Just like word or figurative trademarks, a sound can also be registered as a trademark. Although the regulations concerning the establishment of a sound trademark have become more efficient and consistent, signs must meet other requirements in order to qualify as trademarks.
Since 1 October 2017, the European Trademark Directive and the Union Trademark Regulation (UTR), under the umbrella of the Trademark Reform Package, have been reformed. As a result, the requirement that a distinctive sign be ‘capable of graphic representation’ was dropped. This amendment of the Trademark Directive was also intended to make it easier to register signs as sound trademarks.
A sound as trademark
Before removing the requirement that a sign be ‘capable of graphic representation’, sound trademarks could only be registered by means of a stave. The European Court of Justice ruled in the Shield Mark case that a sound can be registered as a trademark if:
“it is represented by means of a stave divided into measures containing, among other things, a key, musical notes and rests whose shape indicates relative value, and possible alterations.”
Obtaining trademark protection for, for instance, the Für Elise jingle was preceded by a long history of multiple unsuccessful attempts to register sound trademarks in various ways (e.g., by using sonograms, written descriptions, etc). Think, for example, of the famous yell of Tarzan, the rumbling of the Harley Davidson and the roar of the MGM lion. However, these applications were found to be insufficiently precise (Sieckmann case) so that the sound was not entitled to trademark protection.

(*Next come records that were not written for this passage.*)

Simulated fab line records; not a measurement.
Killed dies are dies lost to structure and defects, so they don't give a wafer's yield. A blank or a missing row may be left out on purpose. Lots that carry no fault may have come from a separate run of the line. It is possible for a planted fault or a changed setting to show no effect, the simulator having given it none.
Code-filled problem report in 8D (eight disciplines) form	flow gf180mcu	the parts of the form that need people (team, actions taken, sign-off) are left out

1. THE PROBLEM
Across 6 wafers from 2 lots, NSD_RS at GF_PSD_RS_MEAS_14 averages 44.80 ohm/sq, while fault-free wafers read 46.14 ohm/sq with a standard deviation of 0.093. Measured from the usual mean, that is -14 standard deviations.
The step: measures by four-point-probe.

Sound trademarks can still be registered using a stave, but nowadays, it is also possible by using an mp3 file. Although the registration procedure for sound trademarks has been simplified, not all legal hurdles have been removed. The sign must still meet all the other requirements in order to qualify. One of those requirements is for the sign to be distinctive. This means that the public immediately recognizes a sound as a sign “that refers to the commercial origin of the company’s goods”. According to the guidelines of the European Union Intellectual Property Office (EUIPO), this does not automatically apply – unlike for words or figurative trademarks – to a sign consisting only of one sound. In other words: a sound does not automatically have distinctiveness. Only a sound that differs in a “significant way from the norm or from what is customary in the sector concerned,” and that can perform the essential function of origin marking, possesses distinctiveness (Article 7(1)(b) UTR). So it seems that in practice, there is a slightly higher threshold for the registration of sounds than for other kinds of traditional trademarks.
Guidelines sound trademarks
According to the EUIPO guidelines, the following sounds are unlikely to be accepted as sound trademarks:
- very simple pieces of music consisting of only one or two notes (see examples below);
- sounds in the public domain (e.g., an anthem);
- sounds that are too long to be considered origin markers;
- sounds usually associated with certain goods and services (see example below).
The entry into force of the new European Trademark Directive is resulting in an increase in the number of applications for sound trademarks. The EUIPO has already received 146 applications for sound trademarks since 2017. To illustrate, in the same time frame before the introduction of the reform, 87 sound trademark applications were submitted. We are talking about an increase of 67.81%
Of the 146 sound trademark applications, 23 have currently been denied and 11 withdrawn. The vast majority of the rejected sound trademarks were stranded on one of the four reasons listed above.
For example, the sound trademark filed by Piaggio & C. S.P.A for Electrically operated scooters was recently rejected for lack of distinctiveness.
Deutsche Bank Aktiengesellschaft tried in vain to register the (“Ba-Bing”) sound once a customer successfully paid contactless in a store. The EUIPO found the tone too simple and purely functional.
Of the 146 sound trademark applications since 2017, 97 have now been formally registered, including the sound trademarks of Munich Airport and FC Barcelona.
Listen to the sound trademarks
A sound trademark application filed by an Irish producer for beverage cans and bottles for the sizzling sound of a beverage can being opened was rejected by the EUIPO and also recently by the Court of Justice of the European Union. That sound is considered a purely technical and functional element that is not sufficiently distinctive as such to qualify as a trademark.
Experience shows that once a sound trademark is registered, the trademark owner cannot simply roll out the sound trademark internationally. Not all countries affiliated with the Madrid International Registration System facilitate the registration of a sound trademark. To avoid any surprises, it is therefore advisable to discuss the registration strategy with a trademark attorney before submitting a sound trademark.
When talking to a trademark attorney, it is important to discuss the following issues:
- Does my sound trademark meet the requirements to be registered as one?
- Is my sound trademark available for use and/or registration?
- How can I best register a particular sound?
- How does the monitoring of a registered sound trademark work?